Copyright 2012-2016 Johns Hopkins University HLTCOE. All rights reserved. This software is released under the 2-clause BSD license. See LICENSE.md in the project root directory.
Python modules and scripts for working with Concrete, an HLT data specification defined using Thrift.
This repository contains the Python classes generated by the Thrift compiler, but not the .thrift definition files that were used to generate these classes. The .thrift definition files can be found in the Concrete GitHub repository: https://github.com/hltcoe/concrete
The accel
branch of Concrete-Python supports the accelerated thrift
protocols. For many workloads these are 10 to 30 times faster than the
pure Python protocols. To take advantage of them, check out the
accel
branch from the Concrete-Python Git repository and follow the
README there to install.
Concrete-Python requires Python 2.7 and the Thrift Python library, among
other Python libraries. These are installed automatically by setup.py
or pip
. The Thrift compiler is not required.
Note on Windows compatibility: The 'thrift' Python package (and thus the Concrete Python package) does not seem to work with the Python Windows binaries from Python.org (32 and 64-bit versions) on 64-bit Windows. The 'thrift' package does work using the version of Python that comes with 64-bit Cygwin on 64-bit Windows.
You can install Concrete using the pip
package manager:
pip install concrete
or by cloning the repository and running setup.py
:
git clone https://github.com/hltcoe/concrete-python.git
cd concrete-python
python setup.py test
python setup.py install
The Concrete Python package comes with three scripts:
-
concrete_inspect.py
reads in a Concrete Communication and prints out human-readable information about the Communication's contents (such as tokens, POS and NER tags, Entities, Situations, etc) to stdout. -
concrete2json.py
reads in a Concrete Communication and prints a JSON version of the Communication to stdout. The JSON is "pretty printed" with indentation and whitespace, which makes the JSON easier to read and to use for diffs. -
validate_communication.py
reads in a Concrete Communication file and prints out information about any invalid fields. This script is a command-line wrapper around the functionality in theconcrete.validate
library.
Use the --help
flag for details about the scripts' command line
arguments.
Compiled Python classes end up in the concrete
namespace. You can
use them by importing them as follows:
from concrete import Communication
foo = Communication()
foo.text = 'hello world'
...
The Python version of the Thrift Libraries does not perform any
validation of Thrift objects. You should use the
validate_communication()
function after reading and before writing a
Concrete Communication:
from concrete.util import read_communication_from_file
from concrete.validate import validate_communication
comm = read_communication_from_file('tests/testdata/serif_dog-bites-man.concrete')

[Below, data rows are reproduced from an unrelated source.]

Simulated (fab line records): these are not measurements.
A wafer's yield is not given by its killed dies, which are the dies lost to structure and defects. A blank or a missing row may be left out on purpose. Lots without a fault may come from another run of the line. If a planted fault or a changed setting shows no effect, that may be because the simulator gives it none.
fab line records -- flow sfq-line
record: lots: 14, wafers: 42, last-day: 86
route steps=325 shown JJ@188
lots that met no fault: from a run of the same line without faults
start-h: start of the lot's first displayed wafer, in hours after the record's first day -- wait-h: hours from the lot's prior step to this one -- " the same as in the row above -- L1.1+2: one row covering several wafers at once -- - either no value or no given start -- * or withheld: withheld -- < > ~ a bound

# Returns True|False, logs details using Python stdlib 'logging' module
validate_communication(comm)
Thrift fields have three levels of requiredness:
- explicitly labeled as required
- explicitly labeled as optional
- no requiredness label given ("default required")
The Java version of the Thrift libraries will raise an exception if a
required field is missing on deserialization or serialization, and
will raise an exception if a "default required" field is missing on
serialization. The Python version of the Thrift Libraries (as of
Thrift 0.9.1) does not perform any validation of Thrift objects on
serialization or deserialization. The Python Thrift libraries do
provide a validate()
function, but this function only checks for
explicitly required fields, and not "default required" fields.
The Thrift validate()
function also only performs shallow validation -
nested data structures are not checked for required fields.
The validate_communication()
function recursively checks a
Communication object for required fields, plus additional checks for
UUID mismatches.
To rebuild the concrete-python
sources from the concrete thrift
definitions, use build.bash
. This script takes the path to the
thrift
subdirectory of the concrete
repository as an optional
argument, generates the Python sources from the thrift definitions
in that subdirectory, and patches to the generated code as necessary.